In a related effort, following the completion of the United Nations Convention against Corruption (UNCAC) review process, the government has decided to publish the full UNCAC Review Report and make it publicly available. Additionally, based on a recent Supreme Court decision, the government will continue to improve NAB’s operational effectiveness and independence, especially in high-value corruption cases. Coordination with other investigative agencies like the Federal Investigation Agency (FIA) and the Provincial Anti-Corruption Establishments (PACEs) will also be strengthened.
By the end of December, the Financial Monitoring Unit (FMU) will issue a federal notification designating PACEs to investigate money laundering offenses linked to corruption. PACEs will also be authorized to request and receive financial intelligence from the FMU.
To promote transparency, Pakistan has amended the Civil Servants Act, 1973, requiring senior public officials (BPS 17–22) to file digital asset declarations. These declarations will include both domestic and foreign assets owned by them or their families and will be made publicly accessible, with safeguards to protect sensitive personal information. The Establishment Division and the Federal Board of Revenue (FBR) are now working to centralize and digitize these submissions and conduct risk-based verification.

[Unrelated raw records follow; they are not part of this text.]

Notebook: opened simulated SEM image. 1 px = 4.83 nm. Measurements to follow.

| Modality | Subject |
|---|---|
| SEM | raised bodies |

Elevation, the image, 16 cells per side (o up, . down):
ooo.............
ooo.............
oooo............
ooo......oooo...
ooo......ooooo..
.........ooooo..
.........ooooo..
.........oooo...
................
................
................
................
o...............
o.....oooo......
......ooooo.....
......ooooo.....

Under the initiative “Banks’ Access to Asset Declarations for AML/CFT Purposes,” Pakistan has committed to ensuring that the State Bank of Pakistan (SBP), FBR, and FMU continue to facilitate banks’ access to these declarations. This measure aims to help banks meet their AML/CFT obligations and improve risk profiling of politically exposed persons (PEPs).
In December 2024, the FBR launched a new Customer Due Diligence Online Portal to enable banks to electronically request and receive information, typically within 24 hours. In alignment with national pacts, provinces will also issue corresponding regulations to grant similar access to asset declarations of senior provincial public officials.